Features

Commentary: The Year of the Veteran By Thomas Gangale

Friday November 11, 2005

From time to time in our nation’s history, a cultural or social upheaval has resulted in a wave of new lawmakers entering Congress. Often the triggering event has been war. John F. Kennedy was one of many young men who returned from World War II to serve the nation as political leaders, and several members of the “greatest generation” continue to serve in Congress. There are numerous Korean War and Vietnam War veterans in Congress as well, the two most prominent Vietnam veterans being former presidential candidates John Kerry (D-MA) and John McCain (R-AZ). 

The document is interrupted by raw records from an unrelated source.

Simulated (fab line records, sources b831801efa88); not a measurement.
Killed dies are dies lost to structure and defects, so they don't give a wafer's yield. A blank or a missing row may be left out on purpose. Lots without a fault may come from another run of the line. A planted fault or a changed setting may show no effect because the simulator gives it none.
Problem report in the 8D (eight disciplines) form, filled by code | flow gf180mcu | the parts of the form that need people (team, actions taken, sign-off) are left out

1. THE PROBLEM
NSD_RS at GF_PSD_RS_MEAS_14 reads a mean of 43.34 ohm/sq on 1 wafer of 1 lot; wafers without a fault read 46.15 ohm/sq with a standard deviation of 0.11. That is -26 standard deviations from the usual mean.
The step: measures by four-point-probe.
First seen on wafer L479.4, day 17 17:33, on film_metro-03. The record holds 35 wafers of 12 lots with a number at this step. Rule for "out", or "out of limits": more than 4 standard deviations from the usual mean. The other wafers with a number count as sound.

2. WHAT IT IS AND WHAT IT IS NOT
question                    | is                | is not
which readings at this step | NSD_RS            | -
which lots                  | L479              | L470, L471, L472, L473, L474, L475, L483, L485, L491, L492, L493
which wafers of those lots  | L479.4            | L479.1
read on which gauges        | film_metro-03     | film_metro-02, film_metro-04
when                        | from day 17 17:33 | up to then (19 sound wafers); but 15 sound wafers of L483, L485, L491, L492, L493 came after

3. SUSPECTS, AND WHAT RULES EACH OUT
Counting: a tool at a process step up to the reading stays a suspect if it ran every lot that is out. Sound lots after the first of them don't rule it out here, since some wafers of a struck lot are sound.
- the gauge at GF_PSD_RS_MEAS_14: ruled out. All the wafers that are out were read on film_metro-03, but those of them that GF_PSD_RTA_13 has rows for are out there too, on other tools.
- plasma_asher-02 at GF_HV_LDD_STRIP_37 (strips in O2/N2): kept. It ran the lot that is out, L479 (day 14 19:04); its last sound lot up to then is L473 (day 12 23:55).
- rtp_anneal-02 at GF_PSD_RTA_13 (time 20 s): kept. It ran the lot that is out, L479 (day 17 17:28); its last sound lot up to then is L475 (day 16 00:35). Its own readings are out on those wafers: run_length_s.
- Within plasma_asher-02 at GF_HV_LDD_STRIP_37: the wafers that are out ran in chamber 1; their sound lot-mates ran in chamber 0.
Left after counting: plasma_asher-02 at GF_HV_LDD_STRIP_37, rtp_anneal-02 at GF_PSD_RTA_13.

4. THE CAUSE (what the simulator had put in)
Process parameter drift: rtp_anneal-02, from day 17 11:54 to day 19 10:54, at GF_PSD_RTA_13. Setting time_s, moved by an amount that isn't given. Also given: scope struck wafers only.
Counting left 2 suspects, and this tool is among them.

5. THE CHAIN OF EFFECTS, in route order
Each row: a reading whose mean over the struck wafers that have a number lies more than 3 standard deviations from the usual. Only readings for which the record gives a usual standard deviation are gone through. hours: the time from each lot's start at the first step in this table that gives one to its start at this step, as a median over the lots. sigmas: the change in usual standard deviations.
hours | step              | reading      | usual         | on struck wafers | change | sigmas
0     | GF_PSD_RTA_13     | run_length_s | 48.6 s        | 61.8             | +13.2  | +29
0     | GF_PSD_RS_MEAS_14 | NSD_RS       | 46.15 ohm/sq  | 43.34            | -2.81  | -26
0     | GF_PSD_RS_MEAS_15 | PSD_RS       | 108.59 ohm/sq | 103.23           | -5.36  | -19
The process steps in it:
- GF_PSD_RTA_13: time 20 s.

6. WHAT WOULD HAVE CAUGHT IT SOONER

It is not always a shooting war that brings sweeping change to the nation’s leadership. The Civil Rights Movement of the 1950s and 1960s, which sought to complete what post-Civil War Reconstruction had left unfinished, turned the House of Representatives from a white man’s club into a people’s house more representative of America’s diversity. In 1974, public outrage over the Watergate scandal swept a class of Democrats into office. 

In 1991, Anita Hill’s allegation of sexual harassment during Clarence Thomas’ confirmation hearing for the Supreme Court was one of the first engagements in the culture wars of the 1990s. It provoked a lively national debate over the place of women in our society and resulted in an unprecedented flood of women into Congress in 1992, which became known as “The Year of the Woman.” A second engagement in the culture wars was the 1993 debate over gays in the military, and although less dramatic, the increase in openly gay political leaders has been steady ever since. 

The congressional election of 2006 has the potential to be the next turning point in our nation’s political development. Sparked by a splendid little war gone bad and Democratic candidate Major Paul Hackett’s surprising near-victory in the heavily Republican Ohio 2nd congressional district, about 20 veterans have declared their candidacy for the House and Senate. What is odd is that it is not only Iraq War veterans who are seeking seats in Congress for the first time. In fact, a majority of the current wave are former officers and enlisted personnel with earlier military service. Why are these older soldiers turning to politics only now? 

The coming “Year of the Veteran” in 2006, while it shares some of the characteristics of previous waves of soldier-statesmen, also displays profound differences. This wave has arisen in reaction to the misguided militarism that instigated the Iraq war. This wave has also been shaped by the culture wars, by competing visions of what American values should be and how our country should conduct itself within the family of nations—“family values” in a much larger sense. 

To a large degree, the combatants in this American political insurgency have been spurred into action by their belief that the Iraq war was a mistake, and to continue a failed policy that pointlessly chews up lives and limbs is madness. They believe that the decision to send young Americans into harm’s way should not be made by “chicken hawks” who never spent a day on active duty, and in many cases never wore a uniform, yet are quick to commit the sons and daughters of others in battle. 

The horror and waste of war, and thus the gravity of the decision to go to war, can only be fully understood by those who have been there. This is not to say that military service should be a prerequisite for election to Congress or the presidency, although this might have rendered American history far less bloody. It is significant that America enjoyed its longest period without a foreign war while Civil War veterans controlled the Capitol and occupied the White House. 

People volunteer for military service not for love of war but for love of country. On Veterans’ Day and every day, let us say to all of them regardless of where or when they served, “Well done, and welcome home.” And between now and next Veterans’ Day, if a veteran asks for your vote, listen to what he or she has to say. 

 

Thomas Gangale is an aerospace engineer and a former Air Force officer. He is the executive director at OPS-Alaska, a think tank based in Petaluma, and an international relations scholar at San Francisco State.